3.4 Autocorrelation - Time Series Analysis for Data Scientists

Autocorrelation Definition¶

As discussed in Chapter 2, covariance, and by extension autocovariance, has some undesirable characteristics. For this reason, in time series analysis we often prefer to work with the autocorrelation, which is a unitless quantity bounded by $[-1,1]$ .

For any finite variance process, the autocorrelation is simply the autocovariance normalized by the the variances.

\rho(s,t) = \frac{\gamma(s,t)}{\sqrt{\gamma(s,s)\gamma(t,t)}}.

(1)

When considering stationary time series, we can employ the simplifications

\gamma(s,t)=\gamma(|s-t|) =\gamma(h),

(2)

and

\gamma(s,s)=\gamma(t,t)=\gamma(0).

(3)

As such, a stationary time series has autocorrelation given by

\rho(h) = \frac{\gamma(h)}{\gamma(0)}.

(4)

Note that $\rho(h)=\rho(-h)$ and $\rho(0)=1$ .

Problem

Find $\rho(h)$ for $h=0,1,2,\ldots$ for the moving average $v_t$ from Chapter 1.
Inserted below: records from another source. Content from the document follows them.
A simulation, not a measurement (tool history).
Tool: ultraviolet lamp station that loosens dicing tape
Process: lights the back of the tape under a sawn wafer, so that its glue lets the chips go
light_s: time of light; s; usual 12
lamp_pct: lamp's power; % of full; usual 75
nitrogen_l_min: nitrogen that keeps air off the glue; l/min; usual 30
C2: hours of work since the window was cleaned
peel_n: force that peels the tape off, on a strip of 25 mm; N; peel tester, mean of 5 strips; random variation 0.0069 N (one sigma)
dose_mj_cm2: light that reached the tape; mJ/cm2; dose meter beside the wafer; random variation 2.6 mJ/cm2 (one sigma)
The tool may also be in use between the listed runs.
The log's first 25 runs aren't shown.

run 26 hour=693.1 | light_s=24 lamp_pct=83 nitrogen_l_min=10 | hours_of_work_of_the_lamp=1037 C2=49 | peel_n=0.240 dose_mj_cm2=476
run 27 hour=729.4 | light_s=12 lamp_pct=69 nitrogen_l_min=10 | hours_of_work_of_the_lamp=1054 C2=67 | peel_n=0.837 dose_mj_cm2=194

Autocorrelation is Positive Semidefinite¶

The autocorrelation matrix $\mathbf{P}$ is related to the autocovariance matrix $\boldsymbol{\Gamma}$ by

\mathbf{P} = \frac{1}{\gamma(0)}\boldsymbol{\Gamma}.

(6)

$\gamma(0)$ is the variance, and hence cannot be negative, so $\mathbf{v}^T\mathbf{P}\mathbf{v}$ will only differ from $\mathbf{v}^T\boldsymbol{\Gamma}\mathbf{v}$ by a positive constant term given by $\frac{1}{\gamma(0)}$ . As a result, since $\boldsymbol{\Gamma}$ is positive semidefinite, $\mathbf{P}$ must also be as well.

Autocorrelation Plots¶

It is often instructive to plot the autocorrelation of a time series. statsmodels has a nice built-in function to create plots:

from statsmodels.graphics.tsaplots import plot_acf
plot_acf(my_time_series, lags=20)

where the parameter lags controls the maximum value of $h$ . lags=20 is generally a good starting choice for most scenarios, though for longer patterns such as hourly data with a 24-hour period you may want to set lags to something like 72 or 96.

plot_acf has other arguments that we will discuss once we’ve covered more theory. For now, let’s take a look at a couple of different autocorrelation plots to get a feeling for how they behave.

Sample autocorrelation plot from statsmodels with sudden cutoff point. Note that lag 0 is always equal to 1. — Figure 1:Sample autocorrelation plot from `statsmodels` with sudden cutoff point. Note that lag 0 is always equal to 1.

Figure 1 shows two significant lags (plus the value of 1 at $h=0$ ), and falls to statistical insignificance thereafter as denoted by the blue shading. Later on we will see that this is a hallmark characteristic of a moving average process.

Sample autocorrelation plot from statsmodels with exponential decay. — Figure 2:Sample autocorrelation plot from `statsmodels` with exponential decay.

Figure 2 demonstrates an exponentially decaying autocorrelation that remains statistically significant even at $h=20$ . In later chapters we will see that this behavior corresponds to an autoregressive process.

Problem

One of the best ways to learn time series analysis is to experiment with time series. For this problem, download the non-seasonally adjusted US employment rate from the St. Louis Federal Reserve bank and examine the raw data as follows:

import pandas as pd
import matplotlib.pyplot as plt
from statsmodels.graphics.tsaplots import plot_acf

df = pd.read_csv("https://fred.stlouisfed.org/graph/fredgraph.csv?bgcolor=%23ebf3fb&chart_type=line&drp=0&fo=open%20sans&graph_bgcolor=%23ffffff&height=450&mode=fred&recession_bars=on&txtcolor=%23444444&ts=12&tts=12&width=1140&nt=0&thu=0&trc=0&show_legend=yes&show_axis_titles=yes&show_tooltip=yes&id=U6RATENSA&scale=left&cosd=1994-01-01&coed=2025-11-01&line_color=%230073e6&link_values=false&line_style=solid&mark_type=none&mw=3&lw=3&ost=-99999&oet=99999&mma=0&fml=a&fq=Monthly&fam=avg&fgst=lin&fgsnd=2020-02-01&line_index=1&transformation=lin&vintage_date=2026-01-07&revision_date=2026-01-07&nd=1994-01-01",
                 index_col=0,
                 parse_dates=True,
                 )
# statsmodels is very particular regarding missing values, we will fill in missing values with the previous value.
df.ffill(inplace=True)
# examine a quick plot
plt.plot(df)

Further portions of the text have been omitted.